But that was not the end of the story, because the circuit court remanded the action to the district court to determine if the defendants waived the privilege:

Although the e-mails at issue were generated for the predominant purpose of legal advice, we remand for the district court to determine whether the distribution of some of the disputed e-mail communications to others within the Eric County Sheriff’s Department constituted a waiver of the attorney-client privilege. 12

Before tackling the waiver issue, we note, parenthetically, an important issue not discussed in either of the circuit court Erie County decisions, namely, whether the “client” is the government entity or the government official. Suing a municipal official in an official capacity under §1983 is tantamount to suing the municipality. On the other hand, a municipal official sued in a personal capacity is a separate and distinct party. The “who is the client?” issue in the context of government counsel is important because only the “client” can invoke the attorney-client privilege, and only the client can waive the privilege. The Sixth Circuit held that when a municipal official communicates with municipal counsel there is a presumption that the municipality is the client. (Ross v. City of Memphis).13 The officer will be considered the client only if she clearly indicates to counsel that she seeks advice in the officer’s personal capacity.14

On remand in In re Erie County, the federal magistrate judge, after flip-flopping on the waiver issue, eventually found that the defendants’ assertion of qualified immunity waived the attorney-client privilege. A municipal official sued for damages in her personal capacity may assert the defense of qualified immunity. The official will be protected by the immunity if the official acted in an objectively reasonable manner, meaning that, although she acted unconstitutionally, she did not violate clearly established constitutional law.15

On the other hand, municipalities (and municipal officials sued in their official capacities) may not assert qualified immunity.16 The district court found that Hearn v. Ray17 supported the conclusion that the defendant officials’ assertion of qualified immunity operated to waive the attorney-client privilege.18

‘Erie II’

So, the case went back up to the court of appeals on another petition by the county of Erie for a writ of mandamus. And, once again the Second Circuit granted the writ, in In re County of Erie II.19

The issue for the circuit court this time was the applicability of so-called implicit “at-issue” waivers of the attorney-client privilege. Under this doctrine the attorney-client privilege may be waived by a party’s invocation of a reliance on an “advice of counsel” defense. The general idea is that a party should not be able to rely upon advice of counsel and at the same time argue that counsel’s communications are privileged.

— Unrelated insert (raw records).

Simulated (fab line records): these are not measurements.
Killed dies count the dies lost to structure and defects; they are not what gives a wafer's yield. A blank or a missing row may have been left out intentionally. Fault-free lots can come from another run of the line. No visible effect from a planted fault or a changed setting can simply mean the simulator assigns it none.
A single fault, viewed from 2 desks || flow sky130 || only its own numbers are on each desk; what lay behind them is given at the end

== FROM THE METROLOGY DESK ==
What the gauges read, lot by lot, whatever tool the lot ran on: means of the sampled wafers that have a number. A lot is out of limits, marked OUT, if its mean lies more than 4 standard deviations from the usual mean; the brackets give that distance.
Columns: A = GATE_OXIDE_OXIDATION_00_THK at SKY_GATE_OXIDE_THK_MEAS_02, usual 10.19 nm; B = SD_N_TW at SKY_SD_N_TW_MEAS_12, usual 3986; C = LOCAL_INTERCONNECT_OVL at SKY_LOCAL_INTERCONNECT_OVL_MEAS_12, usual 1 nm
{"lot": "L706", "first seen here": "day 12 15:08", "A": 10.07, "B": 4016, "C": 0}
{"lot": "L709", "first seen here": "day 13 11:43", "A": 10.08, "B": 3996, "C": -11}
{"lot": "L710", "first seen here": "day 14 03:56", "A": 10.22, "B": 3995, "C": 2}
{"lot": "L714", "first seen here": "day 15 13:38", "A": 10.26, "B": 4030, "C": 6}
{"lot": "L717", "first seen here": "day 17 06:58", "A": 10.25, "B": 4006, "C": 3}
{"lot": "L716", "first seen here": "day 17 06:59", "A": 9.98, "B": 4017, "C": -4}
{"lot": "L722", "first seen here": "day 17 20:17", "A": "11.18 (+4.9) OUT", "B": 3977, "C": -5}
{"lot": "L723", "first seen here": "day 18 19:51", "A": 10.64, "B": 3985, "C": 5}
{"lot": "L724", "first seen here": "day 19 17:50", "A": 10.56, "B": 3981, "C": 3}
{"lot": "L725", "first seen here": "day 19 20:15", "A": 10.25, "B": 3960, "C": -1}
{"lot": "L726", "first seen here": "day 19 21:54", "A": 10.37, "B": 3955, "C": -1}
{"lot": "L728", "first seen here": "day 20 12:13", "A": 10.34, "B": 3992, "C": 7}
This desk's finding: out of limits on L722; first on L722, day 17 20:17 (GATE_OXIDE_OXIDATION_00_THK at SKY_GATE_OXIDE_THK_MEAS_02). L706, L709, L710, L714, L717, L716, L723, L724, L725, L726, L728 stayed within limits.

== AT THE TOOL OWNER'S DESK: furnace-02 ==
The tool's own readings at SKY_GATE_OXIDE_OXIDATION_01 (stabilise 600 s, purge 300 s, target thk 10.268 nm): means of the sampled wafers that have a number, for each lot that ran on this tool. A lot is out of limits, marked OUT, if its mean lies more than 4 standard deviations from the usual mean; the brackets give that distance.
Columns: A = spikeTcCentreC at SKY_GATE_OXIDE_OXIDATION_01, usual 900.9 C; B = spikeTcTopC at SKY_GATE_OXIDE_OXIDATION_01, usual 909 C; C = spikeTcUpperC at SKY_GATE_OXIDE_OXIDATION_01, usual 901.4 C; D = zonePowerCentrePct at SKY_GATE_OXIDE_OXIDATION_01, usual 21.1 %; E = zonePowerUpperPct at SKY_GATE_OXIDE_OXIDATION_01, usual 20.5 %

But the scope of this doctrine is far from clear. On this second go-round in Erie County the circuit court was persuaded by judicial and academic criticism of Hearn v. Ray, and the position that the attorney-client privilege should not be deemed waived simply because a party pleads a claim or affirmative defense. In other words, the advice of counsel “at-issue” waiver doctrine should be viewed narrowly. The circuit court held that the privilege is waived only when a party relied “on privileged advice from his counsel to make his claim or defense.”20 The circuit court found it unnecessary to determine what degree of reliance is required, because the defendants simply did not rely upon advice of counsel to support their qualified immunity defense. Rather the qualified immunity defense raised the issue of whether the defendants violated clearly established federal law. “This is an objective, not subjective, test, and reliance upon advice of counsel therefore cannot be used to support the defense of qualified immunity.”21

It should be noted, however, that in “extraordinary circumstances,” qualified immunity may be based upon an official’s reliance upon advice of counsel.22 An official who asserts qualified immunity based upon advice of counsel waives the attorney-client privilege because the privilege cannot be used as a “shield and a sword.”23 In fact, the circuit court in County of Erie II ruled that on remand plaintiffs will be permitted to reargue “forfeiture of the privilege” should the defendants raise an advice of counsel qualified immunity defense.24 In other words, an Erie County III may be in the works.

Conclusion

The two decisions in In re County of Erie resolve several important issues. Undoubtedly, the analyses would have been sharper, but even more complex, if somewhere along the way the circuit court identified the “client” as the county, its officers, or both the county and its officers. The Erie County II waiver decision should be understood as pertaining to the county officials sued in their personal capacities, because qualified immunity is a defense only to personal capacity claims.

In sum, the two circuit court decisions resolve that:

1. the attorney-client privilege applies in full force to government counsel in civil suits, including §1983 actions;

2. the attorney-client privilege encompasses communications concerning the validity of existing government policy and recommendations for revised policy; and

3. the mere assertion of qualified immunity does not operate to waive the attorney-client privilege.